Editor's note: With its latest Best Theatre win in 2007, Neptune was elevated to the Best of Halifax Hall of Fame. Two-thousand and seven was the most successful year in the 44-year history of Neptune Theatre in terms of bums-on-seats. More people took in a Neptune show than ever before. These days, with so many different ways we can spend our entertainment dollars, that's saying something.
Ron Ulrich came aboard the good ship Neptune in May of 2000, to a theatre company with an accumulated deficit of close to $3.8 million. "Paying down a debt load that size is enormous. The constraints in the early years were substantial," he says. Over the succeeding years, with some savvy programming and finding added sponsorship and support, they've been able to pay off virtually all of that debt. "Which is great," says Ulrich. "Better than great—it's wonderful."

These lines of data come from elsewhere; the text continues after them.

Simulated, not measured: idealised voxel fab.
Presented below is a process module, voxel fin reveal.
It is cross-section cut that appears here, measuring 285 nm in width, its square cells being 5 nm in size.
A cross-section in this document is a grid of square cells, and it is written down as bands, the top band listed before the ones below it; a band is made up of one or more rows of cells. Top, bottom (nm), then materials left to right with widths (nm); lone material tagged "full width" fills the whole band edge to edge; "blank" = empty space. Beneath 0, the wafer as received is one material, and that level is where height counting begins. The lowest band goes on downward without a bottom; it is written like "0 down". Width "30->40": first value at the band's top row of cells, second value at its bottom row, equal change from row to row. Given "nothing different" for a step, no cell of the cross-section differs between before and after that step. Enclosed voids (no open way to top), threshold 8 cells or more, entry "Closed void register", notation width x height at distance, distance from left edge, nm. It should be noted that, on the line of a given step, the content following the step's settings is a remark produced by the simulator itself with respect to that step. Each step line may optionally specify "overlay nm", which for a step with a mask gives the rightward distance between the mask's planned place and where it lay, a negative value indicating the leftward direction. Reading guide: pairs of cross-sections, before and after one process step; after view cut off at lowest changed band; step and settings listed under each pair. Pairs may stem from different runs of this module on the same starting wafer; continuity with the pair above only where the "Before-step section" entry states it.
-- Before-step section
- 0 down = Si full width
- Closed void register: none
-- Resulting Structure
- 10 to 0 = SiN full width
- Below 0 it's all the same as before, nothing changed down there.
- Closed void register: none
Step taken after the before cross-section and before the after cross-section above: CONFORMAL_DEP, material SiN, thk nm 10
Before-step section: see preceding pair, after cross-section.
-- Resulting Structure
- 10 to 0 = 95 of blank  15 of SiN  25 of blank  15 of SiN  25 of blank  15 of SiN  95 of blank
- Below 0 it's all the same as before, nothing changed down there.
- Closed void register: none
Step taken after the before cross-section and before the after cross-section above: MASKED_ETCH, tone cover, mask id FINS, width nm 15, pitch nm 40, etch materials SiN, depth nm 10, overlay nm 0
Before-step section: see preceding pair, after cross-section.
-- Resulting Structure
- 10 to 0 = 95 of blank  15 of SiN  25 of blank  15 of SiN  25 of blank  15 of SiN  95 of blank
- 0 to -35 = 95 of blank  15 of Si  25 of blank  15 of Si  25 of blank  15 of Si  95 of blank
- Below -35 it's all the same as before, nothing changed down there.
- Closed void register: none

The freedom gained from being out of the red means that, despite costs going up, the theatre has been able to try riskier works and strike up collaborations with other, younger theatre companies in town. Examples include working with 2b Theatre on shows such as last year's Soul Alone and more recently with Shahin Sayadi's OneLight Theatre, helping to create The Veil, the dramatic adaptation of Masoud Bahnoud's Iranian novel.
"For projects of that nature, paying off the debt has allowed us to expand a little bit to assist other companies working in the area," says Ulrich. "We were very lucky that Shahin was writing this new play based on an extraordinarily popular Iranian novel that no one in the English-speaking world, unless you read Farsi, would have ever heard about. And, at the same time, we worked with Mermaid Theatre because it's involved as well. You couldn't wish for anything better."
And the collaborations don't stop there: Ulrich says that in 2008, Neptune will be working with Tarragon Theatre in Toronto on something called "The South African Project," including South African thespians. It's a show being put together right now, to be workshopped in January. "If that gets ready we can bring it in next season as well. It's a chance to explore cultural values that we don't normally see. It's what we do in the studio anyway," says Ulrich.
He credits audiences in Halifax with the intelligence and perception to appreciate new things, so he can indulge his artistic and creative talents. "It means I can do projects such as The Vertical Hour, Frozen and The Syringa Tree that you can't do in certain other theatres in this country because the audience isn't ready for them," he says. "The ability to do projects like that and mix them in with much more popular projects like Beauty and the Beast or Oliver is really kind of neat."
Over the years, it's been the audience's interest in all kinds of material that has impressed Ulrich and he has strived to give them what they want. "We've been able to check out what our audience would accept...I mean, there's no point in doing something if nobody is going to come and see it. The only reason we present theatre is to excite people, to get people involved, to get the community involved.
"Lets use the example of Copenhagen. I mean, who the hell wants to go and see a play that's talking for two-and-a-half hours about the atomic bomb? Well, the theatre was full, man! It was awesome!"